38. In R. S. Seth Gopikisan Agarwal v. R. N. Sen, Asst. Collector of Customs and Central Excise, , their Lordships were considering the very same words, namely, "reason to believe", under section 105 of the Customs Act. The entire paragraph 6 and a portion of paragraph 7 are relevant for out purpose, and they read thus (page 1299) :

"The relevant part of the authorisation reads thus :
Whereas information has been laid before me of the suspected commission of offence under section 11 read with section 111 of the Customs Act, 1962 (52 of 1962), and it has been made to appear that the production of contraband goods and documents relating thereto are essential to the enquiry about to be made in the suspected offence ... Though the words 'reason to believe' are not in terms embodied in the authorisation, the phraseology used in effect and substance means the same thing.
The next contention is that on a reasonable construction of the said provision it should be held that the Assistant Collector of Customs should not only give reasons for his belief but also the particulars of the nature of the goods and of the documents, for, if the reasons and the particulars are not given, the officer authorised may make a roving search of the house which is not in the contemplation of the said section. This argument may be dealt with in two parts. In terms, section 105 of the Act does not say that the Assistant Collector shall give reasons. The power conferred on him under section 105 is not subject to any such condition. Though he cannot make a search or authorise any officer to make a search unless he has reason to believe in the existence of the facts mentioned in the section, the section does not compel him to give reasons. While it may be advisable, and indeed proper, for him to giver reasons, the non-mention of reasons in itself does not vitiate the order. Nor can we agree with the appellant that the particulars of the nature of the goods and of the documents should be given in the authorisation. Obviously, no question of giving of particulars arises if he himself makes the search, but if he authorize any officer to do so, he cannot give the particulars of the documents, for they will be known only after the search is made ..."

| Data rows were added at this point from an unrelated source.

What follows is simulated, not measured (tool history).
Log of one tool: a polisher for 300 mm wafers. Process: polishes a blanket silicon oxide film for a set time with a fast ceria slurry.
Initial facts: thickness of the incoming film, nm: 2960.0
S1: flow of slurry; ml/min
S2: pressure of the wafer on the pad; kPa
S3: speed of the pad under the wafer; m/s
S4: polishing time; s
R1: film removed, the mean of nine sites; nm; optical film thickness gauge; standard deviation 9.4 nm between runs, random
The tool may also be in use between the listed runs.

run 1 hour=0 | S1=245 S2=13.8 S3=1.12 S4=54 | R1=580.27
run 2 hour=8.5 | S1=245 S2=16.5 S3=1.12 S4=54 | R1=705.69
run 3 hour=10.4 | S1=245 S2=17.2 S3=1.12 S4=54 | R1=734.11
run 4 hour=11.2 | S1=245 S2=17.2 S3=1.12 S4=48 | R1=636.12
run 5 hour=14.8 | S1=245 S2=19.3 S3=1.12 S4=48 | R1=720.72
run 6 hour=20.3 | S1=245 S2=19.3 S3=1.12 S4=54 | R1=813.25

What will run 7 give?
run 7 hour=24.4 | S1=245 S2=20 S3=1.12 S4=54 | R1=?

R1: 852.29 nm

39. In Balumal Jamnadas Batra v. State of Maharashtra , was also a case under the Customs Act, where a person was carrying gold. Their Lordships of the Supreme Court justified the action of the department and held that there was "reason to believe" for the following reasons :

"The very appearance of the goods and the manner in which they were packed indicated that they were newly manufactured and brought into this country very recently from another country. The inscriptions on them and writing on the boxes were parts of the state in which the goods in unopened boxes were found from which inferences about their origin and recent import could arise. The appellant's conduct, including his untruthful denial of their possession, indicated consciousness of their smuggled character or mens rea. In any case, there was some evidence to enable the courts to come to the conclusion that the goods must have been known to the appellant to be smuggled even if he was not a party to a fraudulent evasion of duty ..."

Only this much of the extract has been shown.